Samsung SDI announced that in the second quarter of 2024, it recorded sales of 4.45 trillion won and operating profits of 280.2 billion won on the 30th.

Sales decreased by 1.39 trillion won (24%) compared to the same period last year and by 680.8 billion won (13%) compared to the previous quarter; operating profits fell by 170 billion won (38%) year-on-year but increased by 12.8 billion won (5%) quarter-on-quarter.

The battery segment’s sales fell to 3.87 trillion won, a decrease of 1.39 trillion won (27%) compared to the same period last year and down 708.9 billion won (15%) from the previous quarter. Operating profit was 208 billion won, decreasing by 180.1 billion won (46%) year-on-year and down 6.5 billion won (3%) quarter-on-quarter. The operating profit margin recorded 5.4%.

The electric vehicle battery segment saw a decline in sales due to weakened market demand. In contrast, sales and operating profits in the ESS segment increased due to rising demand for high-performance UPS batteries and SBB due to the expansion of renewable energy generation and AI markets.

In the small battery category, cylindrical batteries experienced a decrease in sales due to customer inventory adjustments, but operating profit increased due to one-time compensation from long-term supply contracts. Pouch batteries faced a decline in sales due to weak front-end demand.

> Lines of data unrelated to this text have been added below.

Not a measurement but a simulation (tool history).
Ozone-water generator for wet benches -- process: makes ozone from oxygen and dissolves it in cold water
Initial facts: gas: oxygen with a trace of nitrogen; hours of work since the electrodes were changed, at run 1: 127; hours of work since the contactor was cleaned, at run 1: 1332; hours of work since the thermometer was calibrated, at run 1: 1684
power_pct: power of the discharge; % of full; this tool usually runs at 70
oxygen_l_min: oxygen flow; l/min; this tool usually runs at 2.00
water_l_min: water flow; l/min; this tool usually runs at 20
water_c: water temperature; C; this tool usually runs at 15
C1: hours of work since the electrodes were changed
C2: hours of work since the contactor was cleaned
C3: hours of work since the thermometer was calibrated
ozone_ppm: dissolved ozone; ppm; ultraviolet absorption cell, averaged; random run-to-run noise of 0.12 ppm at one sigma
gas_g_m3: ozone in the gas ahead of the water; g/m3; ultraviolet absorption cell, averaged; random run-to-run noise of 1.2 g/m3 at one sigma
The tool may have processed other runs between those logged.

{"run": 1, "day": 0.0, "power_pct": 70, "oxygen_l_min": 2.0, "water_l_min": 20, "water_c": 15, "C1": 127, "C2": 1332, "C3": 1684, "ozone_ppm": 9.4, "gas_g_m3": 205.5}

The electronic materials segment reported sales of 577.2 billion won, up 6.7 billion won (1%) year-on-year and 28.1 billion won (5%) compared to the previous quarter. Operating profit rose to 72.2 billion won, an increase of 10.1 billion won (16%) year-on-year and 19.3 billion won (36%) compared to the previous quarter. The operating profit margin was 12.5%.

The sales and operating profits for polarizing films increased due to expanded sales of high-value large-format TV products. Performance in semiconductor materials improved through expanded sales to major clients, and despite decreased demand, the entry of new IT products helped minimize sales declines in OLED materials.

Despite the challenging business environment in the first half of the year for electric vehicles, Samsung SDI maintained relatively solid results under its management policy of “profitability-focused qualitative growth”, continuously preparing for accelerated future growth.

Samsung SDI is expanding sample supply of solid-state batteries to five customers, progressing toward commercializing solid-state batteries. To respond to the demand for volume markets and entry-level electric vehicles, the company is constructing an LFP development line to ramp up production by 2026. Notably, cylindrical batteries will begin mass production earlier than planned, targeting early 2025 following the acquisition of new clients in the M-Mobility sector.

Additionally, the company has secured a large-scale power ESS project with the largest utility in the U.S. and is in discussions for additional long-term supply quantities with major clients based on SBB.

While the recovery in the second half of 2024 is expected to lag behind initial forecasts, long-term growth in the battery industry is anticipated to remain strong.

The automotive battery segment is showing weak front-end demand but gradual recovery is expected starting in the fourth quarter. Samsung SDI plans to expand the supply of P6 batteries in the Americas and improve performance through early mass production of SPE (StarPlus Energy) to prepare for future growth.

The ESS segment is expected to experience demand growth focused on power and high-performance UPS batteries in the second half, continuing the trend of sales expansion. Samsung SDI aims to improve profitability alongside sales growth through securing new orders from major clients in the Americas.

In the small battery segment, sales expansion will be pursued through new business opportunities. Cylindrical batteries will target markets for power tools and outdoor electric equipment (OPE) by leveraging differentiated products offering high output, long life, and rapid charging. Plans for sustained efforts in securing new customers while preparing for mass production of 46mm cylindrical batteries will continue. Pouch batteries will focus on boosting sales of flagship models and ensuring timely entry of new flagship models.

Performance in the electronic materials segment is expected to improve, particularly in semiconductor and OLED materials. Performance is projected to improve in semiconductor materials due to improved memory market conditions, while OLED materials anticipate volume increases through clients’ new platform entries. Demand for polarizing films is expected to wane due to client inventory impacts, but recovery in demand is anticipated for the fourth quarter due to major events such as Black Friday.

Samsung SDI is steadily preparing for improved performance and future sustainable growth in the second half. To achieve this, the company plans to maximize revenue to overcome demand slowdown, innovate cost structures to improve profitability, and secure future technologies to lead the market.

Choi Yoon-ho, CEO of Samsung SDI, stated, “While the second half is expected to remain challenging, how the company responds could present a significant opportunity for the future.” He added, “As the market turns around, we will secure differentiated competitiveness to seize new opportunities.”

Meanwhile, Samsung SDI published the ‘Sustainability Management Report 2024’, detailing its ESG management activities and performance on June 28.

This report covers the company’s achievements and goals in areas such as renewable energy transition and greenhouse gas reduction, enhancing supply chain sustainability, securing global talent and organizational culture based on diversity and inclusion, and key Board activities like the introduction of the lead independent director system and ethical compliance management.